If you have nubs, one might knock those off, and wipe down with MS to pick up any dust before applying the final coat.

It might be best to let the final coat cure, and then buff with 0000 and wax. Just my thought - which could be wrong!?!

Dan Mitchell
11-18-2009, 7:39 PM
Thanks John, I was wondering about wax. The finish actually looks quite nice; not really even any nubs. Maybe I shouldn't push my luck :D

Would the Johnson's paste wax I use on the TS, etc., be a good choice?

John Keeton
11-18-2009, 7:58 PM
That would be what I would use, but again, I am betting there are other opinions on this, so give the thread a little time and see what you get.

Also, you will need to let the finish cure for a couple weeks or so, depending on conditions, before you rub it out. Have you, or could you, do a test board with similar coats, and test it at intervals with 0000 and wax? Might prevent a disaster.

Dan Mitchell
11-18-2009, 9:31 PM
That would be what I would use, but again, I am betting there are other opinions on this, so give the thread a little time and see what you get.
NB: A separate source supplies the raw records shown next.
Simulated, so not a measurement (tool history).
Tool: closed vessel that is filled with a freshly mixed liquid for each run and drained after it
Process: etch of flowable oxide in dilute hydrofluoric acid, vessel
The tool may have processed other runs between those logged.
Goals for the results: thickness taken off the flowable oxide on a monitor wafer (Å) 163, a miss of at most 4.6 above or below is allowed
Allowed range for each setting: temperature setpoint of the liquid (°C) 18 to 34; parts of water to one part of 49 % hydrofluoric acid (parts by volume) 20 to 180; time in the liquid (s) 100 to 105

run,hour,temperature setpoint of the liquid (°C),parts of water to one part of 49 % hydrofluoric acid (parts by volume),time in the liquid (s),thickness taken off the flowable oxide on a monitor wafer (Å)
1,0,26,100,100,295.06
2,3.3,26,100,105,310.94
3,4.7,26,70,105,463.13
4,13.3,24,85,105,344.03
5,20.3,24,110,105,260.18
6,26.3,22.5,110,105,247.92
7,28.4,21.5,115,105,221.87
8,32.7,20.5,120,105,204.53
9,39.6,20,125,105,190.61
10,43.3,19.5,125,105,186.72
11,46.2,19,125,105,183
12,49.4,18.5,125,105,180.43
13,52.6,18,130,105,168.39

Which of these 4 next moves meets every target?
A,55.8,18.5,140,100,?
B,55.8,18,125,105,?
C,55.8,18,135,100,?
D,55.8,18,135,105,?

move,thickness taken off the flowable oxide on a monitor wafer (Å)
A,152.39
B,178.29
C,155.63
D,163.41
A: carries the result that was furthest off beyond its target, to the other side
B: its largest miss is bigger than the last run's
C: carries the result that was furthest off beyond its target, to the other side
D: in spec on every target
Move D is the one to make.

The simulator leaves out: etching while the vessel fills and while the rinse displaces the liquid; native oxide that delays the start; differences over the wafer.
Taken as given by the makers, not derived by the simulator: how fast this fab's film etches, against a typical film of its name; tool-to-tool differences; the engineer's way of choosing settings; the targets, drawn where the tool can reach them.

Also, you will need to let the finish cure for a couple weeks or so, depending on conditions, before you rub it out. Have you, or could you, do a test board with similar coats, and test it at intervals with 0000 and wax? Might prevent a disaster.

The underside is pretty obscured, I could test a spot there, particularly under where the legs will be mounted anyway. I hadn't thought of letting it cure for so long, probably a good idea. That is one other thing I wondered about. I'm using an unheated bedroom as a finishing room, heating it up for about 2 hours before/during/immediately after applying the finishwith a small electric heater. It's probably about 55 in there the rest of the time. I have noticed the table still smells pretty strongly of the finish, though it's not tacky at all. Maybe I should move it to a heated area?

Is the usual technique to actually apply the wax with the 0000, using it as a pad?

Thanks for your input.

John Keeton
11-18-2009, 9:42 PM
Dan, I have not rubbed out with the wax and 0000 together, but I have seen posts by others that have. Again, I think a test area where you could try a couple of techniques is critical.

Scott Holmes
11-18-2009, 10:10 PM
Contrary to what many think steelwool is not a good choice between coats...

1. Poly in does not stick well to itself or anything else very well steel wool abrades the finish and does not provide enough "tooth" for poly to stick well.

2. you will leave shads of steelwood behind even after you wipe it down with mineral spirits. They will be trapped IN your finsh and will eventually rust.

3. Many steelwools have a light oil coating that will add to the adhesion problems of the next coat; especially poly - see #1.

Dan Mitchell
11-18-2009, 10:32 PM
Scott - I was concerned about bits being left behind, I mentioned the 0000 because the can suggested it. They also mention 320 sandpaper or "a superfine sanding pad" (I'm not sure what the last item is) saying to use one of them between coats. So far, I've only recoated 3 times, no abrasives at all.

I assembled the table & moved it to a heated area. I was wrong, it does have some very small nibs which will need something to level them.

Thanks for your reply.

Dan

Scott Holmes
11-19-2009, 8:03 PM
Sanding pads are "scotchbite", woven, or synthetic steelwool.

They're OK I like 220 or 320 sandpaper with a sanding block (cork or wood) to keep it flat. Smooth and flat are not the same.